The dig at the site began last September, after Matthews Harshaw and Cliff Fleet, president of Colonial Williamsburg, agreed that Williamsburg had little or no information on the historic church, she said in an email.

Williamsburg was the capital of Virginia from 1699 to 1780, and by 1775 more than half of its 1,880 residents were Black, most of them enslaved, according to the late historian Linda Rowe.

In 1818, there is a reference to a “Baptist meeting house” on the spot, according to the project’s research. “It is unclear what this building looked like or how long it had been standing on the lot by 1818,” researchers wrote.

In 1856, a stately new brick church was built with a steeple and Palladian windows.

The church housed a school for Black students in the 1860s. It survived a Civil War battle in 1862 that killed and wounded thousands of men and filled the town with injured soldiers.

It served its members through the end of slavery, the eras of Reconstruction, Jim Crow racial oppression, segregation and the dawn of the civil rights movement.

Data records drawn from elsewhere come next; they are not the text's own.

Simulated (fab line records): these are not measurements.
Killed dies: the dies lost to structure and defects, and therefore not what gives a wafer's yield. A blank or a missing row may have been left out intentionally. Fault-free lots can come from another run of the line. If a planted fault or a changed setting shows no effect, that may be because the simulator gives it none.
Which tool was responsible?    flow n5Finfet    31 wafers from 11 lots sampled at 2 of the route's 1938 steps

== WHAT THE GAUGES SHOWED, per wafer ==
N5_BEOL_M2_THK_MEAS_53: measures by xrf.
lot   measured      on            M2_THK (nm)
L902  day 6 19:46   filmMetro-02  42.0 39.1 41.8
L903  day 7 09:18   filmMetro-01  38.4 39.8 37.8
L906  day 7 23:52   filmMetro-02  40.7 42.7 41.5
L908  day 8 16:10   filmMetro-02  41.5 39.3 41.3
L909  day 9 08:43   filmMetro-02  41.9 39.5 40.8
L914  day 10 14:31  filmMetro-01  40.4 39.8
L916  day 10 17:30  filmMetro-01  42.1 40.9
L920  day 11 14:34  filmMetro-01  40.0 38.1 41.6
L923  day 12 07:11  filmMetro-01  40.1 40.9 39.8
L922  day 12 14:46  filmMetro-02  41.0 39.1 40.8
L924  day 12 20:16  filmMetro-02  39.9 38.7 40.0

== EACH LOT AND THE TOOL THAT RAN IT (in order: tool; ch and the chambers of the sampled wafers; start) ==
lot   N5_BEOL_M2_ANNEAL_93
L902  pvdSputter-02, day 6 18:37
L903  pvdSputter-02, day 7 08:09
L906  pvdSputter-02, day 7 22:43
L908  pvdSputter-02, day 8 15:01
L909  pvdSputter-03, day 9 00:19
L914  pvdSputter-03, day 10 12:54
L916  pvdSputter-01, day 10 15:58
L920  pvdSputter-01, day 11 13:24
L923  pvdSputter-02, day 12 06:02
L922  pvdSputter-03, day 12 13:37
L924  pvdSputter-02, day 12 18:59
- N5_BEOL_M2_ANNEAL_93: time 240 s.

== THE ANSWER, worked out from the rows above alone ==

But as Colonial Williamsburg was being transformed into an 18th-century historic site, the presence of a 19th-century Black church didn’t fit that narrative.

The colonial landmark bought the church and tore it down in 1955. The site was paved over in 1965. A new church funded by the sale — the current First Baptist Church — was built about eight blocks away in 1956.

Last November, archaeologists announced that they had found evidence of at least two graves, along with artifacts such as a fragment of an ink bottle, a porcelain piece of a doll’s foot and a building foundation.

In February, they found one of the four teeth and a small bone that could be from a human finger.

Gary said Thursday that work is continuing to determine the boundaries of the cemetery. He said the graves have been dated by the layers of soil on top of them. He said he was not sure how far down any remains might be.

“This phase of the project is designed to determine the number of burials … the extent of those burials and to be able to put them back on the landscape so we know exactly where they are,” he said.

He said archaeologists had also found remnants of a brick wall that may have delineated the church property. And they reexamined the previously discovered foundation of what may or may not be the church from before 1856.